How is it Tinfoil when by your own implication the list could be used for something useful (like identifying very active gun transaction participants), if not already?

I understand if it makes LEO feel more prepared when they get a call to investigate to get "situational" information on what they might encounter. That's real value of the list currently (although completely Unconstitutional).

The only direction that the use of this information can go is that which infringes even further on 4th Amendment (much less 2nd Amendment) Rights.

In your hypothetical,

I highly doubt that the situation suggested here would end with "End of Story".

You may highly doubt it all youd like, but Ive been involved in 3 separate scenarios within my jurisdiction that ended just like that.
 
It's used to scope order of magnitude. When liberal Statists start cracking down on "domestic terrorism" (ie, gun ownership), those who have done 100 transactions will be at the top of list, whereas the person who has trasferred a single hand-gun in the post Obama or Newtown scare won't get SWATed with a no-knock until later.

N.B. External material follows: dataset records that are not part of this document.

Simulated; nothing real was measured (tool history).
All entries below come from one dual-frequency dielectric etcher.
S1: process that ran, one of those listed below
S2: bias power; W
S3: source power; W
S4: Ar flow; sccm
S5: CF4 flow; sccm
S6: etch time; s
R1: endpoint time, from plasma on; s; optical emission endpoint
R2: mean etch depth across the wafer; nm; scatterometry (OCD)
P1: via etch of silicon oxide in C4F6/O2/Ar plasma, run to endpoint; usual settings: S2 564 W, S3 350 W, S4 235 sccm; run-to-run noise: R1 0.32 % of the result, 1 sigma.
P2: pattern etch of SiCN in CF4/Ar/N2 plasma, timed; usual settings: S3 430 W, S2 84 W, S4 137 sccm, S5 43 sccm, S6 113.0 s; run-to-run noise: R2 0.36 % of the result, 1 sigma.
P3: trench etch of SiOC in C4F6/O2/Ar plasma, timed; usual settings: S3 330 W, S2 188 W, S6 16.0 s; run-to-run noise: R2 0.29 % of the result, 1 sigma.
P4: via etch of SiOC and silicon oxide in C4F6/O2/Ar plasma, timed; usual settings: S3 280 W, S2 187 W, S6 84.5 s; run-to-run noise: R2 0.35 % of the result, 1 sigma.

The number of gun owners is so small in MA in relative terms anyone with a permit issued to them is likely to have a gun, and effectively "marked for death". In other words, you're basically worrying about losing the horse when it left the barn a long time ago. I'm not saying that I "like" the system either, but when you have a mandatory permit system in place it doesn't matter much.

-Mike
 
I highly doubt that the situation suggested here would end with "End of Story".

Lots of LEOs have blown smoke up peoples asses on 209A confiscations and the like about "guns not being obtained that are still on the list, you'll go to jail if we don't find DAT GUN" but when the dust settles there's not a ****ing thing they can actually do to you. Yeah, there is a crime for failing to disclose, blah blah blah, but good luck securing a conviction on that one if the gun doesn't exist in the scope of the warrant.

-Mike
 
Lots of LEOs have blown smoke up peoples asses on 209A confiscations and the like about "guns not being obtained that are still on the list, you'll go to jail if we don't find DAT GUN" but when the dust settles there's not a ****ing thing they can actually do to you. Yeah, there is a crime for failing to disclose, blah blah blah, but good luck securing a conviction on that one if the gun doesn't exist in the scope of the warrant.

-Mike

Correct Sir.
 
You may highly doubt it all youd like, but Ive been involved in 3 separate scenarios within my jurisdiction that ended just like that.

My concern isn't what is happening now, but what will happen in the future when "firearm enthusiasm" is considered a mental illness and that gun violence is an imminent emergency that LEO needs to mitigate.

Sounds like Tinfoil, but if these people get their way, you'll be using the list to implement pre-crime mitigation.

http://www.lewrockwell.com/2015/01/no_author/do-you-question-powere280a8/
 
My concern isn't what is happening now, but what will happen in the future when "firearm enthusiasm" is considered a mental illness and that gun violence is an imminent emergency that LEO needs to mitigate.

Sounds like Tinfoil, but if these people get their way, you'll be using the list to implement pre-crime mitigation.

http://www.lewrockwell.com/2015/01/no_author/do-you-question-powere280a8/

Got ya. Im concerned about the future as well, I intend on retiring within the next 9 years, so my cloak of LEO awesomeness will expire, making me a serf once again.
But, in all seriousness, I am concerned that "the list" will be used for evil at some point. I dont share your concern about the guy with the most transactions becomes an immediate target way of thinking. My concern is that some police dept. uses that list for something, and the case goes all the way to the SJC, and the PD is found to be in the right. That could be a real problem.
 
Is it legal for LEO to search what fire arms an individual owns just because he wants to know for his own personal reasons?

As far as I know cops and law enforcement in general I believe are only supposed to access that info for legitimate business reasons. But the lines are so blurred today who is going to say anything to them.

Even so if a cop notices a hot chick cruising by in a little red Corvette he or she is not allowed to run the plate to find out who the driver is or where she lives it to get her phone number unless she has broken the law.

Having said that....cops look up crap all the time for their own personal reasons. Who is going to stop them?